Sinema, McSally invited to White House for bipartisan tax reform talks
Thursday, Sept. 14, 2017
WASHINGTON – Arizona Reps. Kyrsten Sinema and Martha McSally were among a bipartisan group of 13 House members invited to the White House to talk about tax reform Wednesday with President Donald Trump.
The meeting was the latest of several recent attempts by Trump so far this month to reach across party lines to advance his agenda.
In remarks to open the meeting, Trump said he hopes to cut the top corporate tax rate from the current 35 percent to 15 percent, which he said would make the U.S. competitive with other nations and “bring back trillions of dollars” to the economy.
It was not clear how Sinema, a Phoenix Democrat, and McSally, a Tucson Republican, were selected, but McSally noted after the meeting that both are members of the Problem Solvers Caucus.
She said that in addition to possible approaches to tax reform, the afternoon meeting ranged from discussions on infrastructure investment to job creation for the middle class.
Sinema did not respond to requests Wednesday for comment on the meeting, but her office did confirm that she attended.
Trump said bipartisan support is needed on everything from forging a health care plan to winning infrastructure improvements for the nation’s highways, bridges, airports and railways.

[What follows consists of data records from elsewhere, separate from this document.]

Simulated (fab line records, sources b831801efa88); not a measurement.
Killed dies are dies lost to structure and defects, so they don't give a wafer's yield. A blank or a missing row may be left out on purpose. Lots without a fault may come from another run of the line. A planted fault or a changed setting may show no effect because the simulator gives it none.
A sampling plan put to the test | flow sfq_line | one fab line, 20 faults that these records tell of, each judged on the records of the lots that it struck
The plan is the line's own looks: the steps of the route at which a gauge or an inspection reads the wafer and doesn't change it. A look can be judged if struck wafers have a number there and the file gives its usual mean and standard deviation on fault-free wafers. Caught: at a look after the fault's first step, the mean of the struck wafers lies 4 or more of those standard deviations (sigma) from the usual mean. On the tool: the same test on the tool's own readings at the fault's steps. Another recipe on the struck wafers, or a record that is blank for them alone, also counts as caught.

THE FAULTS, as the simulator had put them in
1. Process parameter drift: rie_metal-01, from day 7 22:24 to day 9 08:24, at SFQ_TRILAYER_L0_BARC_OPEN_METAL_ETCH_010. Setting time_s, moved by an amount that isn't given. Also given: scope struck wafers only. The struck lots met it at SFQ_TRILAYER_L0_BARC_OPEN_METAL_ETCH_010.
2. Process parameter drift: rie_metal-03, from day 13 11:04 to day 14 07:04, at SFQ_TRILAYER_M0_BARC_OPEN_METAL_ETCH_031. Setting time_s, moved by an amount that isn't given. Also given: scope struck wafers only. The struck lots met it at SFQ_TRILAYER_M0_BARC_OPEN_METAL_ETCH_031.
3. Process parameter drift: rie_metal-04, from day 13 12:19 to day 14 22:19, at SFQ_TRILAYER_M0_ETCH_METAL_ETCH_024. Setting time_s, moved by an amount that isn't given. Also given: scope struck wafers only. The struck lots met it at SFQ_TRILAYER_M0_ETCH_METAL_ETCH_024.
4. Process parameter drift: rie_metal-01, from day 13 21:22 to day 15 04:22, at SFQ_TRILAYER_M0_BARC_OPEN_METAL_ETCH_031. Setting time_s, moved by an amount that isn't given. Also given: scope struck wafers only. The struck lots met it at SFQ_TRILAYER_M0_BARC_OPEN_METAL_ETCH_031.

The president laid out what he called a pro-business agenda, according to a White House transcript of the meeting, saying that “we put our country first and we put the citizens of our country first.”
That includes his call for reducing the top corporate tax rate to 15 percent, which he said would make the U.S. rate competitive with countries like China.
But Trump said any tax plan will be “pro-jobs, pro-growth, pro-family, and pro-American” and he promised that it would not benefit the wealthy at the expense of the middle class.
“The rich will not be gaining at all with this plan,” he said.
The president said that in the wake of the two devastating hurricanes that hit Texas and Florida last week, bipartisan cooperation is needed more than ever to “substantially” cut taxes.
The meeting is the latest by Trump that has blurred party lines. In a meeting with House and Senate leaders last week on whether to raise the government’s debt limit and how to keep the government open while a budget for fiscal 2018 is worked out, Trump rejected options put forth by GOP leaders and cut a deal with the Democrats.
The president continued that outreach Wednesday night, when he was scheduled to host Democrats Chuck Schumer, the Senate minority leader, and Nancy Pelosi, the House minority leader, for a dinner where he said they would “continue some discussions.”